For its part, the university has tried to turn PR lemons into lemonade by creating a new “independent blue-ribbon panel of experts” to look into hazing. This by no means should be confused with the “task force” they had to cancel earlier that was supposed to do essentially the same thing.

In any case, forming committees for further study is a classic bureaucratic delaying tactic. It remains my belief that while there are certainly details that the FAMU community should flesh out regarding hazing, the basic contours of the problem have been known for a long time. Given the parts that are already known, there are specific actions we could be taking now, with some added motivation because of the Champion tragedy.

One basic matter the administration has been conspicuously mum about is whether there will be a Marching 100 next year. Yes, band performances have been suspended “indefinitely” for now, but will the president or trustees commit to keeping the band inactive for a certain number of years to come?

So far, we have no idea. Having an “indefinite” ban cuts both ways, you know. Rest aassured that every person in a position of power at FAMU, in the back of his or her mind, or maybe even in discussions behind closed doors, already has some vision of the band’s future that’s anything but indefinite. Either they want the band to stay gone awhile, or they want to get enough of the Champion fallout behind them to claim a quick victory over hazing and bring the ‘100’ back next fall. No Rattler is truly agnostic on this issue.

My own belief is that the band’s hazing sickness simply cannot be cured in a few months. To ensure student safety, which should be the paramount concern, I think there should be a ban of at least five years to truly clean house, down to the current freshman class of band members. The entire staff should also be replaced. And then after some time off, yes, reconstitute the band as funky as ever. Of course.

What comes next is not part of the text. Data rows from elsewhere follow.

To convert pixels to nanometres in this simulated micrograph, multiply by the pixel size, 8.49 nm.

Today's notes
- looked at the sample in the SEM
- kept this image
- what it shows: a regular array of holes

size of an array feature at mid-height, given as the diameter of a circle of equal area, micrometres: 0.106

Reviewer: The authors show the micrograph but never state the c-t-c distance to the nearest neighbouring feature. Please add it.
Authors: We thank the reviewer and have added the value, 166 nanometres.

The inevitable counter-claim is that not having the ‘100’ will generate an intolerable hit to the university’s fundraising. Everyone in the FAMU community “knows” this, but I believe hard numbers simply do not bear the perception out.

According to a recent story in the Atlanta Journal-Constitution, FAMU gets about $300,000 in revenue from the band every year.

That’s equal to less than 0.1% of the university’s annual operating budget of about $480 million, based on the most recent full version that I could find at famu.edu.

Some people will argue that the band’s impact is difficult to capture directly, since they have a large unmeasured pass-through effect on the attendance at football games. Undoubtedly true. So let’s make some reasonable assumptions about that based on the numbers we do have at hand.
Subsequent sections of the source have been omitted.